The lukewarm reception of Joy will hopefully shake David O. Russell and Jennifer Lawrence out of the complacency that this bric-a-brac movie is surely the product of, but I want to take a moment to give them points for their sheer, batshit audacity. It’s a pleasure to think about and a pain to write about because it’s so chocked full of nuts that it’s hard to figure out which layers are intended as bullshit and which layers aren’t intended as bullshit but really, truly are. Wading in this septic think tank can put one in touch with the sublime; it’s like listening to an interview with William Shatner. But it can also be exhausting. Joy feels suspiciously like the last few Russell-Lawrence collaborations, but they power through this one as if under a 108-degree fever. They’ve sweat off the emotional weight.

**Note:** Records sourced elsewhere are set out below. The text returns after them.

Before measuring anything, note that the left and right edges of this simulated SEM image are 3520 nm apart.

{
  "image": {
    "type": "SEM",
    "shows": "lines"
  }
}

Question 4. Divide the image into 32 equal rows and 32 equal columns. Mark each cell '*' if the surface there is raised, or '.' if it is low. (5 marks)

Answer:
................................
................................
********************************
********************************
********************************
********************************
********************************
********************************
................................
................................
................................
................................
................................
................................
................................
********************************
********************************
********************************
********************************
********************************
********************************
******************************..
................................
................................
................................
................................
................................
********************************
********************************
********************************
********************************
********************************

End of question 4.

First, the good stuff: This is a movie about a mop. That’s about the best thing I can say about it. I’ve never seen a film, or engaged with any work of art intended for adults, that has put a human face on household products. The mop is a symbol of our modern-day Cinderella’s domestic oppression as well as her ticket to freedom. More importantly, Joy in Joy makes the case that the mop mod she’s invented will shave minutes off your chores. Those minutes add up, and add value to your life. What Joy represents is utopianism on a granular scale: so granular that her ilk is often unfairly overlooked. Viewed through this prism, as-seen-on-TV junk is transfigured. Who knew that one might find an unsung hero behind ped eggs and lint removers and containers of OxiClean? Look deep into the food processor or up a set of knives and one might find the traces of a human being who was trying to make the world a better place. Joy sells her mop on QVC, back when shopping from home was a novel thing, and the film makes it clear that the network stands for something other than late-capitalist malaise. For a tweaker like Joy, it’s an honest-to-goodness platform for ideas.
Russell can make these points, and Lawrence can sell them through her dimples, all while going headlong into butterscotch-and-brown late-’80s kitsch. Their contrarian impulse has swagger, and it’s essentially humane. This is a female-empowerment movie without malice, but also, perhaps, without mental toughness. When one of QVC’s most experienced on-air personalities tries to shill for it, Joy’s mop is a flop, so the inventor decides to get in front of the camera herself. Bradley Cooper, as the slick head of programming, tries to weigh her down with bangle bracelets and gallons of hairspray, but she insists on going before the lights in plainclothes, so the viewers see the aw-shucks in her eyes. Guess what? It works!